DRC integral in energy transition metals supply


INVESTMENT INTENSITY The global battery metal drive has driven investment in countries that mine and process these critical minerals
MARIE-GABRIELLE OPESE Unlocking the DRC's full mining potential depends heavily on scaling up investments in essential infrastructure
The global energy transition represents a significant opportunity for the Democratic Republic of Congo (DRC), with its vast reserves of copper, cobalt and other critical minerals, says Africa-focused financial services organisation Standard Bank DRC chief executive and corporate and investment head MarieGabrielle Opese.
Considering the DRC’s strategic role in the global battery value chain, interest in the raw materials used to make battery storage systems and associated technologies is expected to grow significantly in the coming years.
This creates strong momentum for projects that not only support mining operations but also contribute to building local industrial capabilities and deeper integration into global value chains, adds Opese.
However, Opese says unlocking this full potential depends heavily on scaling up investments in essential infrastructure, particularly in electricity transmission and distribution.
The DRC’s true mining potential extends well beyond providing essential minerals for the global market, as it encompasses the development of industries, infrastructure and capabilities that generate sustained value for local economies and communities.

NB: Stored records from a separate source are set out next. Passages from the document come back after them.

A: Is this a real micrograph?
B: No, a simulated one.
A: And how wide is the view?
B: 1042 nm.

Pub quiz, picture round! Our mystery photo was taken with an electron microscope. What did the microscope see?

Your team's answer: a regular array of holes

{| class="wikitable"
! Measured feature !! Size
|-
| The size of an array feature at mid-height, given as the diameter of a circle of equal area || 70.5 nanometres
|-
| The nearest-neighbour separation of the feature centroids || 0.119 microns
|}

With decades of experience in supporting mining development initiatives in the region, Standard Bank DRC remains committed to leveraging its expertise in project finance, structured finance and investment solutions to facilitate “transformative projects”.
“The ambition is clear: to support industrialisation, strengthen local value creation and position DRC as a leading player in the industries of the future. This long-term vision continues to shape partnerships and guide engagement across the country,” says Opese.
Further, the country’s mining sector will not depend only on the quality of its resources but also the strength of the infrastructure that supports extraction, processing and export.
Opese says building reliable and efficient energy systems is, therefore, fundamental to unlocking sustainable growth and industrial transformation.
Financing the Future
African banks and financial organisations have a “special strength”, as a result of their understanding of local markets and maintaining good relationships with international investors, development finance groups and agencies that support exporting, says Opese.
Consequently, there is a growing role to play by financiers: by acting as a bridge between these different stakeholders in helping to shape projects from early-stage development to execution while structuring financing solutions that can attract long-term capital.
Increasing momentum among mining companies to adopt technologies that improve efficiency, optimise energy use and align with sustainability goals has been noted, and Opese adds that this mindset shift is “particularly encouraging”.
Across the mining sector, these technologies are no longer regarded as environmental commitments, but increasingly as business investments that can drive productivity, reduce costs and strengthen competitiveness over time.
“Highlighting this shift in perspective, I recently engaged with a client importing electric vehicles for their mining and logistics operations,” says Opese.
Going forward, Africa has a “great opportunity” to move beyond simply exporting raw materials and instead build factories and industries that create jobs, develop new skills and add more value to local economies.
Investment in infrastructure and communication networks, industrial areas, logistics centres and water systems are needed, as they “are essential for supporting factories that process materials and add value locally,” elaborates Opese.
In the DRC, progress towards this goal can already be seen, especially regarding the development of projects aimed at establishing a local battery industry and helping the country become an important part of the global energy shift.
Here, financial institutions such as Standard Bank, play a key role in this change by helping identify promising projects, supporting their development to attract investment, and securing the necessary funding to facilitate their implementation, adds Opese.
“The challenges are interconnected, and so must be the responses.”
There is an increasing demand for mining- related investments that not only support mining activity but also strengthen energy access, improve infrastructure and contribute to sustainability objectives.
“Balancing these priorities is complex, but it also creates space for innovation in how projects are structured and financed.”
Opese states that African banks are well positioned to play a central role in this evolution, acting as long-term partners that understand local realities and global expectations.
“By bridging these perspectives, they can help unlock projects that deliver real economic impact while supporting the energy transition in a practical and sustainable way,” concludes Opese.